|Scioscia passionately argues his case to Cubby.|
Pursuant to Rule 3.05(b), "If the pitcher is replaced, the substitute pitcher shall pitch to the batter then at bat, or any substitute batter, until such batter is put out or reaches first base, or until the offensive team is put out, unless the substitute pitcher sustains injury or illness which, in the umpire-in-chief’s judgment, incapacitates him for further play as a pitcher."
No discernible injury or illness was cited for the Ambriz-for-Wright substitution, which suggests a violation of Rule 3.05(b). Pursuant to Rule 3.05(b) Comment, "If a manager attempts to remove a pitcher in violation of Rule 3.05 (c) the umpire shall notify the manager of the offending club that it cannot be done. If, by chance, the umpire-in-chief has, through oversight, announced the incoming improper pitcher, he should still corrrect the situation before the improper pitcher pitches. Once the improper pitcher delivers a pitch he becomes the proper pitcher."

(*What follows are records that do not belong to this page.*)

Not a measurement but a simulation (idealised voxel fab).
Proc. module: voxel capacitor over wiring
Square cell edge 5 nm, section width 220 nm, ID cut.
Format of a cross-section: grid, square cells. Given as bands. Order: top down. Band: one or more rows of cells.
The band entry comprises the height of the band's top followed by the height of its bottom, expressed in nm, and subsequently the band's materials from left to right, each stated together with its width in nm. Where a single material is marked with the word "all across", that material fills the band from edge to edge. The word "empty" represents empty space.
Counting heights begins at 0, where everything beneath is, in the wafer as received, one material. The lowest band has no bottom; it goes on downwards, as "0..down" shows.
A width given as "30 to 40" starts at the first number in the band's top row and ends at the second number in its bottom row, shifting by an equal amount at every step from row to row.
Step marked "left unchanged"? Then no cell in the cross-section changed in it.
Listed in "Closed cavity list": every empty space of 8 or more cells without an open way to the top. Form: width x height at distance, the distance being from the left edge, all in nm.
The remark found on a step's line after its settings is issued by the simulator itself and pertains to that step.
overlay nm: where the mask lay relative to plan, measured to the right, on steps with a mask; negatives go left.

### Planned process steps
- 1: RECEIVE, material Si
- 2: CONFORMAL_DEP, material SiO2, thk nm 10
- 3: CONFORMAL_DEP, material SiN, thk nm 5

Upon observing the apparent illegal substitution, Scioscia convened crew chief Fieldin Culbreth and his umpiring crew of Brian O'Nora, Bill Welke and Adrian Johnson (plate), ultimately electing to protest the game due to the alleged misapplication of the Official Baseball Rules, pursuant to Rule 4.19 which governs protested games (umpires shall be notified at the time the play under protest occurs and before the next pitch, play or attempted play).
As such, Ambriz was permitted to pitch to Shuck's replacement, left-handed batter Scott Cousins (Jimenez was never officially announced) and Cousins flew out to end the inning. At the time of the protest, the Astros were leading, 5-3. The Angels ultimately won the contest, 6-5. Because the Angels won the ballgame, the protest has been withdrawn.
The last protest in Major League Baseball occurred during the 2012 NL Wild Card Game when LF Umpire Sam Holbrook ruled an infield fly (denied; judgment call) while the last Angels protest occurred on August 3, 2012 when Scioscia protested a runner's lane interference non-call (denied; umpire's judgment).
The last time a protest was upheld in MLB was on June 17, 1986, when the Pittsburgh Pirates protested that a rain-shortened game during which the Pirates appeared to lose to the St. Louis Cardinals, 4-1, was improperly called by umpiring crew chief John Kibler. Kibler called the game after two rain delays lasting 17 and 22 minutes; two pitches were thrown between the two delays. As National League regulations required umpires to wait at least 75 minutes during an initial and 45 minutes after a subsequent rain or other weather delay before calling a game, NL President Charles Feeney upheld the protest.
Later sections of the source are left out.